A good example is this Ray Tracing tutorial from gamasutra. I implemented some ray marching recently but without using any kernels. I simply do all the operations in the shader. My question is: isn’t the shader already intrinsecally parallelized by the GPU as it’s computing everything in the fragment function?
Why would I gain anything (and how much would I gain) using a compute shader instead of a simpler fragment shader?
Thanks
I have the same question. Any results?
I haven’t delved too deeply myself but my understanding is that there are some things you can’t do in a fragment shader.
It’s mainly around the lack of access to buffers or any ability to either precalculate stuff or store intermediate calculations for later reuse. A fragment shader is dumb and only knows about it’s own single pixel. With a compute shader there is are many possibilities for optimization that wouldn’t be possible in a fragment shader.
Search Github for “raymarch” (or “sdf” etc) and “compute shader” - there’s a few projects that might give you some ideas.
Actually you can bind buffers to the pixel/frag stage to read or write. You can even compute stuff in a compute shader and then bind that result to the frag to read from without transferring data around.
Some benefits of compute off the top of my head:
- Control over the computation resolution and hardware resource distribution instead of it simply being the pixels the triangle falls on.
- Asynchronous or simple pre-computing of a result.
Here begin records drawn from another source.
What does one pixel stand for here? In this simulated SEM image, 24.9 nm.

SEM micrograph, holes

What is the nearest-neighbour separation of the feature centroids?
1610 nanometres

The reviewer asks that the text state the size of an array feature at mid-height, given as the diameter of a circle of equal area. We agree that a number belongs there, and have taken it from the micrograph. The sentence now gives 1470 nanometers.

- Can easily implement reductionist computations, where the output of one compute is a lower amount of elements to then be computed in another compute kernel, and so on… leading to more optimal calculations.
- Can compute arbitrary data that may not relate to a specific pixel, such as vertex data (vertex pass only knows about its current vertex, geo/tess only can know up to 6 adjacency (3 in unity) and would be more wasteful in many circumstances) or any other computation that would benefit from highly parallel processing.
- Is specifically designed for input/output to arbitrary buffers and allows for further optimizing through the use of thread/work groups and group-shared memory.
And I’m sure there’s much more.